In 1882 a fire seriously damaged the central block of the house which was virtually reconstructed in 1882–3, probably from designs by John Birch. Additions on the west during the 19th century obscured the symmetry of the original layout and to a lesser extent there have been additions and alterations during the conversion of the house for laboratory use. There is an ice-house to the east of the stable block.
After selling the manor in 1649 Sir John Evelyn retained a property in Everleigh called Taylorshold which in 1658 he conveyed to Thomas Clark. (fn. 90) From Clark it passed to Richard Watson, D.D., who some time after 1672 conveyed it to Queens' College, Cambridge. (fn. 91) In 1734 Sir John Astley (d. 1771), wishing to acquire a base in Everleigh from which to hunt, bought a small estate at Kingston (Cambs.) in order to exchange it with the college for their land in Everleigh. (fn. 92) The exchange was effected by private Act. (fn. 93) By it Sir John gained land and outbuildings then called Lake's, but almost certainly to be identified as Lower House farm, (fn. 94) and an inn called the Rose and Crown which he proposed to renovate to provide the accommodation and stabling he desired. (fn. 95)

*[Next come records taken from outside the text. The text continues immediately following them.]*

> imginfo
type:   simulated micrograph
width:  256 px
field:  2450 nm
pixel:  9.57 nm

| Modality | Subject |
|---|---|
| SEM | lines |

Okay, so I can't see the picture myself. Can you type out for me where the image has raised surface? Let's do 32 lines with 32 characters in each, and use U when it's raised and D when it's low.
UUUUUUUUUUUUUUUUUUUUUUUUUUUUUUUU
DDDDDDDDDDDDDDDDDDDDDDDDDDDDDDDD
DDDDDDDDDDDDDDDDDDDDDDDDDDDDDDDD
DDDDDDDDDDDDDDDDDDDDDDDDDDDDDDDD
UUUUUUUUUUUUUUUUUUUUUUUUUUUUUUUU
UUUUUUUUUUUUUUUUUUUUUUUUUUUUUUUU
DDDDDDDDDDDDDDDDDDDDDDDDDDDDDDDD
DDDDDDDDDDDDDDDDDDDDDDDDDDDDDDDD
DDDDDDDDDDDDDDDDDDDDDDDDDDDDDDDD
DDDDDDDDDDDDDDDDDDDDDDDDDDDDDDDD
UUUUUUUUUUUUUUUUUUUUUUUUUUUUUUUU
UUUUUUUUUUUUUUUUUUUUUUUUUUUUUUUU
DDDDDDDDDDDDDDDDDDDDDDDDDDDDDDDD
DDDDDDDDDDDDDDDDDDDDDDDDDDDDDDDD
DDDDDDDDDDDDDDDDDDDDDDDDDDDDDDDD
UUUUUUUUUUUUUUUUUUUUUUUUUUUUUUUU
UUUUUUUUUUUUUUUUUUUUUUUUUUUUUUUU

A farm of some 200 a. in Everleigh descended with the manor of Collingbourne Ducis. (fn. 96) In 1765, when it was called Everleigh or Noyes farm, it was bought by Sir John Astley and merged with Everleigh manor. (fn. 97)
In 1212 Everleigh was valued at £23 10s. and, with the addition of its stock, at £32. (fn. 98) By the late 13th century, besides a capital messuage with its curtilage and dovecot there were on the manor 524 a. of arable valued at £8 14s. 8d. and 80 a. of poor land worth 13s. 4d. There were 8 a. of meadow worth 24s., and pasture in several and in common worth 65s. 4d. Rents of free tenants were valued at 77s. a year, of customers and cottars at £4 1s., and labour services and customary payments were valued at £10 6s. 7d. (fn. 99) A fuller extent of 1361 gives 360 a. of arable, half of which could be sown every year, while the other half lay fallow and could be exploited in common by the tenants. The meadow was also pastured in common after haymaking. There was pasture for 3 draught beasts, 12 oxen, and 500 sheep. (fn. 100)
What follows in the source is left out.